BROKEN ARROW, Okla. — It's a story as American as apple pie and ice cream. Except it's about baseball and mullets. Both are very popular at Broken Arrow High School.
"Yeah, it's pretty great," Tyler Billingsley said. "Like maybe 10 or 12 people with it."
As a sign of unity, several baseball players decided to bring back the hairstyle of the 80's. But what Tyler Billingsley rocks on top, puts his hair in a league of his own.
"I got that mask on, it's flowing out through the back, and makes it look even better," Billingsley exclaimed while he described what the mullet looks like when he's wearing his catcher's mask.
This is also the story of Robert Cherry, a barber who for years was looking for the perfect mullet to enter in a national competition.
"I had started cutting mullets before his, but I just didn't really see any that were competition worthy," said Robert Cherry, owner of Eleven-01 Barber Lounge.
Cherry says when Billingsley walked through the door at Eleven-01 Barber Lounge and sat in his chair, two worlds collided.
"It was just like everything that you knew that you already knew was going to happen," Cherry said. "It's like man, this guy has some great hair."
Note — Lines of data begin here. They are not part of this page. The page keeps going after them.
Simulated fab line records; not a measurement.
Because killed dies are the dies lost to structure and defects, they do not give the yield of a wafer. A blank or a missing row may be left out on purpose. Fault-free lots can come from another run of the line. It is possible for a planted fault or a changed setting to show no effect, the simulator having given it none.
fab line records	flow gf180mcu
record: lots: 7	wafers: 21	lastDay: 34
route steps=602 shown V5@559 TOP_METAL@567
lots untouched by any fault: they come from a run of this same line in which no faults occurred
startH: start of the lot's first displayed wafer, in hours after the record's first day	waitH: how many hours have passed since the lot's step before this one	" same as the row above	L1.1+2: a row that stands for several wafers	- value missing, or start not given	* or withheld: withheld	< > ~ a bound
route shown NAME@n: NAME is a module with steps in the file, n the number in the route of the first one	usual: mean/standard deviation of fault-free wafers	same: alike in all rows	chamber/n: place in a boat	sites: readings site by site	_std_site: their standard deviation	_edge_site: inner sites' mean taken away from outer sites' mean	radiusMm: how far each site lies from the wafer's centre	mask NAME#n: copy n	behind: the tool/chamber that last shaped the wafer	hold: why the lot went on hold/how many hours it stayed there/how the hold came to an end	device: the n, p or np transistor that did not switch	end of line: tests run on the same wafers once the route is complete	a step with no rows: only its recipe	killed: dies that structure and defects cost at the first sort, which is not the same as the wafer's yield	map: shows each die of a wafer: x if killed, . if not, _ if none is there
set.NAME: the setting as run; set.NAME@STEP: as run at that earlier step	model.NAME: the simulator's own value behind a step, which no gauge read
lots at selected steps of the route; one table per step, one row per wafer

Cherry says he took a little Billy Ray Cyrus and a little Joe Exotic, and created this masterpiece. Then he convinced Billingsley and his mother to let him enter it in the USA Mullet Championship - Teen Division.
A picture was taken and a star was born.
"It's the majestic, red, Kentucky waterfall," Billingsley said while referring to his hair.
Turns out, the majestic, red, Kentucky waterfall was everything voters wanted to see in a mullet, starting with a perfect comb-over up front.
"And then as he walks by you, you're like Oh my gosh, this guy has a whole club in the back of his head," Cherry laughed.
"We won," Billingsley said. "I didn't expect to win but we won!"
Billingsley and his waterfall of curls, all natural with no perm required, won one thousand dollars, a t-shirt, bragging rights and lots of attention from the girls in school.
"They complement it like wow, it's so soft!"
It's giving Billingsley so much confidence he's decided to try for a repeat next year. But this time, he has a new name. "It's like the Swirley-Nader," he said. "Because you know there's always tornadoes in Oklahoma!"